By Nasser Arrabyee/28/04/2010
Three human right groups in Yemen demanded that the parliamentary immunity of an Islamist MP be stripped before bringing him to justice for encouraging terrorism and violence against human right activists.
The groups said in a statement sent to media on Wednesday, that the MP, Mohammed Al Hazmi, mosque speaker in Sana'a, leading member of the largest Islamist opposition party, Islah, accused the right groups of being agents to the West and of conspiring against the Islamic faith.
They demanded the general prosecutor to open investigations over the allegations of the mosque speaker and to protect them from religious extremists who blindly take the sheikh's inciting sermons as religious orders that must be implemented.

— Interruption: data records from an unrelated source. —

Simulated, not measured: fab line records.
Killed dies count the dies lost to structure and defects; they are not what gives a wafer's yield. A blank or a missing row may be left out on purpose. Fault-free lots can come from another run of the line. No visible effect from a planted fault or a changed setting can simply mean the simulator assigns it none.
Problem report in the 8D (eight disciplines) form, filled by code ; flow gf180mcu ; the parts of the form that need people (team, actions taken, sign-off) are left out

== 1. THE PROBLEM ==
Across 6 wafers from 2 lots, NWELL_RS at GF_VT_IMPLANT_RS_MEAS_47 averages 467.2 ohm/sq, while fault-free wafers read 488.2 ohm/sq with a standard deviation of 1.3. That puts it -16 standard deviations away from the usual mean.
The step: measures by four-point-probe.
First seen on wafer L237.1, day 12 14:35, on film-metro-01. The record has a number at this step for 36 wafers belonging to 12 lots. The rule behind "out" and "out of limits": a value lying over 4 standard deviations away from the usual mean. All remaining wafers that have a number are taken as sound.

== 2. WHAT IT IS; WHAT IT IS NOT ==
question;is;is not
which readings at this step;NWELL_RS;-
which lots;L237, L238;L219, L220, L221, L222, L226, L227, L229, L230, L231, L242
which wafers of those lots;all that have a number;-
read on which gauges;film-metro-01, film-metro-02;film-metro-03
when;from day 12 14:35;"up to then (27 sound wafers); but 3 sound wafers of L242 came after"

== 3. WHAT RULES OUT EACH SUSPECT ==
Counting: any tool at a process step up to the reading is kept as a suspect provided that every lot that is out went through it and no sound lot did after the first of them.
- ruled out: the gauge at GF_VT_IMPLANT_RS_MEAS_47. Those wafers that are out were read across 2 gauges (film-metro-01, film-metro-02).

The groups considered Al Hazmi has been launching a campaign of inciting and hatred against freedoms and human rights, and women rights in particular in his pres statements and mosque sermons.
In a conservative society like Yemen where illiteracy remains very high, the extremist views of the Sheikh Al Hazmi can be used by radical groups and individuals as justifications to kill the human right activists who stand against these views.
"The statements and sermons of the Sheikh, and those behind him, feed the environment of terrorism and create justifications to target the State, the democracy, freedom, and the civil society," said the statement which was signed by, the National Committee on Women, Arab Sisters Forum for Human Rights, and the Democratic School.
Al Hazmi leads a media campaign and a parliament lobby against a draft law that makes the minimum age of marriage at 18 years.
Al Hazmi and his supporters (Some Islamist MPs, some tribal and religious sheikhs) say putting a certain age for marriage is against Islam's law, the Shariah.
The three right groups supported by some MPs from all parties including Islamist MPs, lead a campaign for the draft law, which faces significantly religious and tribal opposition.